Well, the title describes it all. Its part of my Google Summer of Code project for Tatoeba.
Its the heart of it.
Lately, the code was getting about of hand with many tweaks here and there. It was getting less and less systematic. Anyway, I needed to write everything down to keep track.
Beware, its a long post. A lot of it piled on. Later additions to it will be smaller hopefully.
SentencePicker
What does it do?
Given sentences
(previously tokenized using Punkt Sentence Tokenizer with minor tweaks)
scores and picks sentences which could be good for Tatoeba.
Only
working on english at this moment, I think I have already put too much
effort into english alone. Probably should covert he same script
languages, as many rules are not english specific but rather latin
script specific.
I just need to write down somewhere
the checks that I am doing, because I have a feeling that the code is
getting out of my hand and untidy.
So, initially I am
taking the text as input, and passing to the sentencesplitter module
which earlier created. It is working pretty well.
The
sentences that come out are full of newlines because the Gutenberg text
that I am using is text wrapped. Argh. I needed to normalize those
sentences.
Simple, I need to replace the '\n's with ' '
and the work is done. But on trying for half and hour nothing was
moving. Why wasn't a simple replace call not working. Turned out
Gutenberg Project created all its text files on windows and hence the
newline character was \r\n and not \n . Lesson learned. I hate
normalization.
Now, all sentences got are not perfect,
because Punkt can handle so much. But more or less good results. About
900 sentences extracted.
Now most of them are not useful for the corpus.
The first check was sentence length.
I passed the sentences through the wordtokenizers that I had created earlier on.
I
removed all sentences that smaller than length 4 and greater than
length 12. Well, I got around 117 sentences. I forgot to keep the
equality signs on the checks, and was missing out on sentences which
were exactly of length 4 and 12. Correcting that added around 30 more
sentences.
147/900
I reverted back
with results. Many sentences were junk and pointless. Also, I was losing
out on 750 sentences. Not at all good efficiency.
Now,
we were working on fiction, so it contains a lot of dialogues. A
majority of the 750 sentences were sentences which were of length
greater than 12. And those sentences contained dialogues which were in
length lesser than 12 and useful for the corpus.
A
simple regex was used to get all the sentences between double quotes.
The regex had to be lazy in case there were multiple dialogues in a
sentence.
"(.*?)"
dot is for any character.
asterisk for 0 or more
question mark for making the preceding token optional.
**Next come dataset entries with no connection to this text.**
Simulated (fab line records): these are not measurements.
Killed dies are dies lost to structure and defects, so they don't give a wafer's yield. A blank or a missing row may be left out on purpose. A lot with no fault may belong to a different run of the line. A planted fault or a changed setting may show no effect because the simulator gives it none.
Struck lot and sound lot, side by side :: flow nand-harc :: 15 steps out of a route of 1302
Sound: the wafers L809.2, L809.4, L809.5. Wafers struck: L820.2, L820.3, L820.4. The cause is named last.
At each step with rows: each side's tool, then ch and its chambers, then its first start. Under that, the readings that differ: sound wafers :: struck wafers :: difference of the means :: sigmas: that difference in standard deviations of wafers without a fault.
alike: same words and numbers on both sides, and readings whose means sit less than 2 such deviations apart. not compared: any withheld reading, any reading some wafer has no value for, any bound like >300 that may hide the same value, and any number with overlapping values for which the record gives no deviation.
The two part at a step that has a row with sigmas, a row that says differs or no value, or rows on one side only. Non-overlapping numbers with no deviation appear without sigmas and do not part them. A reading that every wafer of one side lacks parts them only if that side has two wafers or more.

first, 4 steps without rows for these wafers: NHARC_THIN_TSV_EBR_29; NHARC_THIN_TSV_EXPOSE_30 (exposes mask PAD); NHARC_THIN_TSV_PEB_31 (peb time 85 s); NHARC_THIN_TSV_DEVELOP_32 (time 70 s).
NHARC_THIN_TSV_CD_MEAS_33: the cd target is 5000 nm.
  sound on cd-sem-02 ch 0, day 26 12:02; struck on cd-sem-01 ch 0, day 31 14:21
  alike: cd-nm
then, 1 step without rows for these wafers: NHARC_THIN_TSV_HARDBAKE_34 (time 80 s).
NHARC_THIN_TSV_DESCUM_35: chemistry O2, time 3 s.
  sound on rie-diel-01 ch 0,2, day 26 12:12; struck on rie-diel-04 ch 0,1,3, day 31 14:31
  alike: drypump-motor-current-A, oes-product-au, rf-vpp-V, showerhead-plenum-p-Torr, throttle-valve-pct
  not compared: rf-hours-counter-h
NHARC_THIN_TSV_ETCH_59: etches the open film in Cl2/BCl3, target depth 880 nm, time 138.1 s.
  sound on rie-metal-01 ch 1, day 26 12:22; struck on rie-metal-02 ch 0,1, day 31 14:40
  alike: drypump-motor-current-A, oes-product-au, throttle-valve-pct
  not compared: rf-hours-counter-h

http://www.regular-expressions.info/repeat.html
Anyway, I added the dialogues from the sentences which were greater than length 12.
This
added a lot of good sentences as well as bad sentences. Because Punkt
screwed up a lot of dialogues. Hence not all dialogues made sense or
actually were part of full formed dialogue from the original text.
I
start ignoring sentences which didn't start with an uppercase
character. This helped a lot. As all those partial sentences were
skipped now.
Next, sentences were too archaic or contextual. I only wanted to pick sentences which made sense out of context too.
I
had a list of top 2000 words from modern english fiction from
wikipedia. So for each sentence I tokenized into words and removed all
the stopwords from them using set subtraction (Pretty convenient, also not in is faster in sets than lists).
Later
on I used new sentences and subtracted the top 2000 word set from them
too. I just love the set subtraction hack. I am not really sure if it is
that efficient. But sets are faster than lists from membership checks
because they are hash tables. Anyway, on subtraction, if all the words
in my sentence were also in the set of popular words, my new set would
be empty and according to the algorithm, they were relevant and free
from context.
This check worked wonderfully, but I ended up with only 50 sentences out of the 900 sentences. 5%+ is very low.
I
tried to make the algorithm less stringent and allowed one word not
from the list. This gave me 99 sentences, but yes I ended losing a
little on quality.
Out all the features discussed till
now, most can be used for other languages except that I would be
needing top 2000 or such wordlists. Also some tweaks would be different,
like say sentence lengths etc.
Also, contractions
like they've in sentences get tokenized as they've only. And obviously,
they've isn't on the top 2000 list. Hence a good sentence gets thrown
out. I need to do something about this.
Possible
solutions : I could add these contractions to the list. But I don't want
to edit these lists manually because its goes away from the automated
feature of the script and will involve such list generations for each
language. I wanted my script to be language agnostic more or less.
I could use edit distance while matching and parametrize on the Levenshtein distance.
THEY and THEYVE (after removing the punctuation) would mean two additions and hence 2. But this would take time.
Let's see.
The
other thing is I could save a lot on comparison if I applied a
morphological stemmer of the words and then compared. But again, I don't
want to go in this direction as not all sentences are having strong
morphological stemmers.
Maybe, I could use the existing
Tatoeba corpus to make the wordlist. But then this would end up being
circle jerk, and I wouldn't be going for vocabulary which is missing in
the corpus but should be there.
I'll update later on. This has been a long post.